How Data Contributors, Sources and Agents Work

Every Event starts its life in a Data Contributor. This section of the User Guide describes each Data Contributor and the kind of Events you may find for each. The term 'Source' is an internal label for the Data Contributor and in some cases a particular way of looking at their data. It's the way we identify where each Event came from. Most Data Contributors are represented by a single Source, but where a Data Contributor has more than one type of data they may be represented by more than one Source. For example, Twitter is a Data Contributor and we have a corresponding twitter source. Reddit is another Data Contributor, but we have two Sources: reddit for the content of discussions that happen on reddit and reddit-links for the content of pages that are linked to from Reddit.

Every Source usually has one or more Agents dedicated to it. Each Agent connects to its Source and produces Events. The kind of data that the Source makes available, and the way that the Agent processes it, vary.

  • Some Sources send content which is refined by the Agent. This is how the Twitter and Reddit Agents work.
  • Some Sources send pointers to content, which the Agent then visits. This is how the Wikipedia and Newsfeeds Agents work.
  • Some Sources are custom-built to send Events directly. This is how the Crossref and DataCite Agents work.

Common features in data collection

There are some common features and patterns that occur across Agents and the Percolator.

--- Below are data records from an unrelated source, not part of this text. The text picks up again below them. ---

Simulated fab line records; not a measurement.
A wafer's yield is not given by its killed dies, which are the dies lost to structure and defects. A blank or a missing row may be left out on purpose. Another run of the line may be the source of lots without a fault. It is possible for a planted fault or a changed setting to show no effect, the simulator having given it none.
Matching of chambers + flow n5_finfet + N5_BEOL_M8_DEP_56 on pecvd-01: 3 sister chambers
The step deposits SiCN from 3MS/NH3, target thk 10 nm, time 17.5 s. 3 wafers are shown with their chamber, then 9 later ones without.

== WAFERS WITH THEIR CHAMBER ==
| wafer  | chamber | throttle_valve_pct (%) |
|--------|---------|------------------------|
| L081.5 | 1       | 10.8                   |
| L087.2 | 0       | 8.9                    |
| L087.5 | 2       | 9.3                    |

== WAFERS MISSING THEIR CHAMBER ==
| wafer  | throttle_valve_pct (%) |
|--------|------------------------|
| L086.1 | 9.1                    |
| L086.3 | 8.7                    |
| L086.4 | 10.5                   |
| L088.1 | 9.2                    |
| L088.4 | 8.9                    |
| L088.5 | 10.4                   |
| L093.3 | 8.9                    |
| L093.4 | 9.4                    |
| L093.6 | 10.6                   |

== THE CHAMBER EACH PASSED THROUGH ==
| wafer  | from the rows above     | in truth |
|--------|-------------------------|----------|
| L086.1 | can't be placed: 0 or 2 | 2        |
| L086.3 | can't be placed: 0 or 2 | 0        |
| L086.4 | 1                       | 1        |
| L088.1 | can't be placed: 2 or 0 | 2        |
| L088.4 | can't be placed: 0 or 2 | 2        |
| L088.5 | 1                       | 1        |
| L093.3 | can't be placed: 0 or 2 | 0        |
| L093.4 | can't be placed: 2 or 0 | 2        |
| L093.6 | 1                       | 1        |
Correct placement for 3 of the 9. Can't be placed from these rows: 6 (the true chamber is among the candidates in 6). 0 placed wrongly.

Reversing Landing Page Domains back into DOIs

When a Registered Content Item is linked to via its Landing Page, the Agent will identify the link and then pass it to the Percolator, which will attempt to convert the Landing Page URL back into a DOI. If it is unable to do this, no Event will be created. This process is the most dynamic and potentially variable step. You can read all about it in Matching Landing Pages to DOIs.

Issuing Queries for Landing Page Domains

Many of the links that we track use the Landing Page URL of the Article. We maintain an Artifact which contains all of the Domains we're interested in. Some external APIs, such as Reddit, allow queries to be issued for links by their domain. In cases like this, the Agent will periodically scan the API, issuing a query for each Landing Page domain.

Some sources send links to things that must be consulted. For example, each RSS newsfeed contains links to Blog posts that must be processed to extract links. The Wikipedia Agent receives a stream of Wikipedia page URLs, each of which must be visited to extract links.

Events and Evidence Records

Most Agents don't produce Events directly. Instead they produce Evidence Records, which are further processed into Events at a later. This means that the Agent only does the job of converting external data into the standard Evidence Record format.

The Percolator does the job of processing the Evidence Record into Events and inserting them into the system. You can read about the process in Evidence Records.

Some Agents, such as Crossref Metadata and DataCite Metadata, create Events directly from their internal databases and skip the Evidence Record stage. In the future, Agents operated by external parties may also do this. The reason for this is that Evidence Records exist to document how external data was processed, and to make transparent the internal processes within Event Data. When the data comes directly from the external source, we perform no extra processing, so there is nothing to document. External services which operate Agents may choose to record their own form of Evidence, but these will be different to the standardized Crossref Event Data Evidence Records.